It has been dubbed the pipsqueak of the planetary system, had a Walt Disney cartoon dog named after it, and now produced a new generation of Plutocrats peddling T-shirts with slogans calling for its salvation.
It used to be the ninth planet, the smallest member of our solar system and known to schoolkids the world over since its discovery in 1930.
Now it's just a lump of rock among thousands, 4.6 billion miles from the Sun in a region of space beyond the planet Neptune known as the Kuiper Belt. It's tough being Pluto.
Not that its demotion from a planet to a member of a new group of objects called dwarf-planets was a simple affair, as recent events at the top-dog star gazers' convention - the International Astronomical Union (IAU) - in Prague last month testified.
There has long been controversy over what constitutes a planet and the meeting, representing about 10,000 astronomers worldwide, set about fixing the definition.

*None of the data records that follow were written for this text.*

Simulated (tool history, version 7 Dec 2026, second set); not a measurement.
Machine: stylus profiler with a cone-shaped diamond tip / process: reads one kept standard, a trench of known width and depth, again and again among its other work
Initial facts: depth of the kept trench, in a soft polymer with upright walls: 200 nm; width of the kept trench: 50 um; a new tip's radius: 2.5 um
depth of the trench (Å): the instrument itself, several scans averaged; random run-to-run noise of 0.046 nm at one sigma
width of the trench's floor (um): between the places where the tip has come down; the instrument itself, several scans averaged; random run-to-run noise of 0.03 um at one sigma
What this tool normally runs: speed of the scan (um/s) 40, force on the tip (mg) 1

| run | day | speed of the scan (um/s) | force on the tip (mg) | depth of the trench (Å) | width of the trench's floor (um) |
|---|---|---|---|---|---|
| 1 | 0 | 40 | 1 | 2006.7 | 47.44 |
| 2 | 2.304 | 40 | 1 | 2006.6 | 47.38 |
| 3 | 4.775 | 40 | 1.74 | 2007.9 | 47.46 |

At first it seemed easy. A planet had to go round the sun, the governing committee agreed. It also had to have enough self-gravity to be roughly spherical and could not host thermo-nuclear reactions or it would be by definition a star. Those criteria allowed Pluto, at less than half the Earth's diameter, to remain a planet and let in three other Kuiper Belt objects as well, including the largest, called UB313, nicknamed Xena, discovered by California Institute of Technology's Michael Brown in 2003.